13 August 2005

Please steal my bike

Some time in 2004 I bought a bike, that over the course of only 12 months, six of which it lived in the basement, turned into a piece of crap. You get what you pay for as they say, so I've no regrets over the purchase and sure enough the bike did serve me well during our time together. However, the time has come to get rid of the bastard. Method of disposal options are as follows:

I could sell it though I'm sure the $30 I'd get would be small compensation for the hassle involved. I could trade it in as part payment for a new set of wheels, but again the hassle of dragging it any distance can't be justified. I could give it to a local charity shop, no excuse why I shouldn't.

The plot thickens. I could throw it into a tree that lies below a nearby bridge over the Mississippi River. This tree is already full of old pairs of shoes that people have laced together and cast up into the branches. It's quite a cool thing to drive by or stand under and gawk up at literally hundreds of pairs of used shoes dangling and swaying with the motion of the tree. God knows why it began or who started it. You never see anyone actually hurling shoes at the tree yet there are more every time I look. Only recently I noticed that bikes had begun to populate the tree. There were only four or five last time I looked down over the bridge but it's obvious that something new has begun.

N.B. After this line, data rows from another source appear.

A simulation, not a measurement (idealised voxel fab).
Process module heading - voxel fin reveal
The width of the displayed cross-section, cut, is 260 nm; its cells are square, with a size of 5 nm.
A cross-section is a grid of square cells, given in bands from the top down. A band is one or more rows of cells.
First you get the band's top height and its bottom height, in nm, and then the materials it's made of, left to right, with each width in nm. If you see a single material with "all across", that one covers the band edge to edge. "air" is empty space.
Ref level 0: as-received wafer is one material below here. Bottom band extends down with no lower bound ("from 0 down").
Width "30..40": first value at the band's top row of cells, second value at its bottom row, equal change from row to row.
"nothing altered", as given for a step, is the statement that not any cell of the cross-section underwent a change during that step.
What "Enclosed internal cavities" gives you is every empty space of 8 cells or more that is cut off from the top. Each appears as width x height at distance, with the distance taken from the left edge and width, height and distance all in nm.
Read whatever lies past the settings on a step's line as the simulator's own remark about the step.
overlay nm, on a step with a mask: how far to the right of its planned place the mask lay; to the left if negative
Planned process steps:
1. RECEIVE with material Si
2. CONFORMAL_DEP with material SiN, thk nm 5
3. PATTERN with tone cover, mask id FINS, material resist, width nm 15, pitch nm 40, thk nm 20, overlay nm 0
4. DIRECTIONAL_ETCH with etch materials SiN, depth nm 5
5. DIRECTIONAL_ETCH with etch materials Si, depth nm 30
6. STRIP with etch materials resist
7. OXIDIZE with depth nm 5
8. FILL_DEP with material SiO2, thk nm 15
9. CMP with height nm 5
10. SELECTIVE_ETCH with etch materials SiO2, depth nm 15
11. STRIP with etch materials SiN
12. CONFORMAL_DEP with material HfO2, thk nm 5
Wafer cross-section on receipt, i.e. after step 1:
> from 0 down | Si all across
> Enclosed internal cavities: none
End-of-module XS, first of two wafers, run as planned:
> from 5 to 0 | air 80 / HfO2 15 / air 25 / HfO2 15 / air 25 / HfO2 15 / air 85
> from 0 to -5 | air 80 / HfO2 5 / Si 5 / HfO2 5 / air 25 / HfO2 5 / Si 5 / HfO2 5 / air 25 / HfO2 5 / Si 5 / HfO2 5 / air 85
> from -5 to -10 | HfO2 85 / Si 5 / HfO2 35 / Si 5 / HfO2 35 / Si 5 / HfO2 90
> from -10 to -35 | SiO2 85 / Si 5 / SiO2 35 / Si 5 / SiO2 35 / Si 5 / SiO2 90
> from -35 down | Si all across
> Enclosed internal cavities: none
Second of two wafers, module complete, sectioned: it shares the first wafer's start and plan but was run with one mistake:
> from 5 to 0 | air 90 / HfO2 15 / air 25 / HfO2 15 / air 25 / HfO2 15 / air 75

So, my fourth option would be to fling the bike over the edge of a bridge into a tree, but I'd rather use it as apparatus in an experiment. An experiment that will confirm or shatter some beliefs I have about Minneapolis. I've always known that the neighborhood I live in is pretty pleasant. The level of that pleasantness could never really be quantified... until now. Petty crime is what really gets to people. It wears you down, pisses you off, instills distrust between you and your neighbors. Sad to say but not long after, say, a murder, a neighborhood will recover. But, when you live on a street where plants are getting swiped from your garden, your car radio is getting robbed on an every two or three year basis, your shed is getting broken into you then live in a constant state of apprehension and suspicion and maybe even paranoia. That's Dublin. People here don't believe me when I tell them that if I left a cold, moldy, cup of tea in my front garden back home, that some scumbag would lift it the second my back was turned. The Irish rogue sees all the angles and some times you nearly admire his ability to engineer and execute the theft of objects worth no more than the price of a few pints.

Believing that petty but persistent crime is directly related to quality of life and mental well being I decided to leave my unwanted bike unlocked outside my apartment door just to see what makes the American criminal mind tick and more importantly to see if this neighborhood is as nice as it appears on the surface.

Nearly three months have passed and the bike still stands outside the door. Cobwebs stretch between various parts of the frame and rust is turning once shiny steel to a a dull red-brown color. Grass that couldn't be cut by the lawnmower because of the bike being in the way is starting to weave itself around the wheels.

I'm starting to think that nature will consume the bike before it falls victim to robbery. Conclusion thus: not a bad place to live.